Well, with the awful vocals out of the way, let's discuss the music. As you might expect, the keyboards dominate the music, leaving the guitars without a great deal to do. This would be forgivable, if the keyboards didn't sound like a MIDI from the mid-90's. They're so flat and gratingly synthetic that it's hard on the ear. If the likes of… well, basically every other symphonic metal band can make their synthesized orchestras sound natural and appealing, why can't Crysalys? And it's not even like they're playing decent musical lines that have the life sapped out on them by their overt synthetic nature. Despite being so prominent, the keys never do anything of interest, just a connection of generic soaring strings and horns. There's also a few electronic elements injected into the music, with poppy synths showing up in most tracks but thankfully never completely taking over. The synths aren't terrible, I suppose, but they're also utterly stock, and when they do get a part to themselves, as in parts of "The Awakening of Gaia" and the opening sections of "By Stars Revealed" and "Time for Vultures", they're always playing the stiffest, dorkiest electro lines possible. Wow, way to make the most of your time in the sun, chump.

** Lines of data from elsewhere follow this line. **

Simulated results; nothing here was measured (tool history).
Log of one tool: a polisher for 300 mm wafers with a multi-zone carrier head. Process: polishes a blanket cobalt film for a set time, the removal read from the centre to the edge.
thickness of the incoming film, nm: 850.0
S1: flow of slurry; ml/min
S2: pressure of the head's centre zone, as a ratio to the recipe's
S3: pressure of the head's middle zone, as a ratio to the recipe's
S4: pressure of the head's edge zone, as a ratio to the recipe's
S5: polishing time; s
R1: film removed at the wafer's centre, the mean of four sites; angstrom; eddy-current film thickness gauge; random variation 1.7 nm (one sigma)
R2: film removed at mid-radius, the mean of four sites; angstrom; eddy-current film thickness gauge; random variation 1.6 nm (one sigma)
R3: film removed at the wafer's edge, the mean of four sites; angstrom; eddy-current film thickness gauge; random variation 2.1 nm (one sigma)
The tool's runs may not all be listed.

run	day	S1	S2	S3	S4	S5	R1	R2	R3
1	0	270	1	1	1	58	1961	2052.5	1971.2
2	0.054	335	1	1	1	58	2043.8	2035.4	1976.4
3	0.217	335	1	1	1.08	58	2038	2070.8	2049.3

But for all the keyboard work's faults, at least it takes attention away from the guitars. When I said the guitars didn't have a great deal to do, that was an understatement. The guitarist does nothing interesting, recycling the same collection of blocky stop-start metalcore chugs and disgustingly basic power chord riffing. It's so bland he might as well not be there. There's barely any soloing to be found here, and when it does happen, as in "Scarlet Crusade" and "Lilium", it's a limp backwash of upper-string noodling that does nothing for the songs. There's barely even any melodic leads. Just these soggy hunks of nothingness. And then there's that FUCKING TONE. The guitar tone is one of the worst I've heard on any mainstream metal album, a blurry blast of downtuned nu-metal fuzz. It sounds weak and toothless, but it's been turned up in the mix, spreading its putrid essence into every corner of the music. And the worst part is, it sounds so flat and sour it might as well be out of tune half the time. It sounds like the guitarist realized his guitar was out of tune just before they started recording, and turned the distortion up to try and hide it. Sorry, dude, you're not fooling anybody. As for the rhythm section… what rhythm section? Nothing interesting to be found here. The drummer's probably falling asleep at his (ProTooled to death) kit, pounding out an array of generic mid-to-fast-paced beats on his overly loud and clicky bass drums, splashy cymbals and boxy gated snare. The drum tone is irritating, but what he's playing isn't awful. Apparently, Crysalys also have a bassist, but you'd be hard-pressed to tell. He pops up for parts of "When Sirens Sing" and the intro of "My Will Be Done", plunking away aimlessly on his $200 Squier bass, then gets shoved back in his box.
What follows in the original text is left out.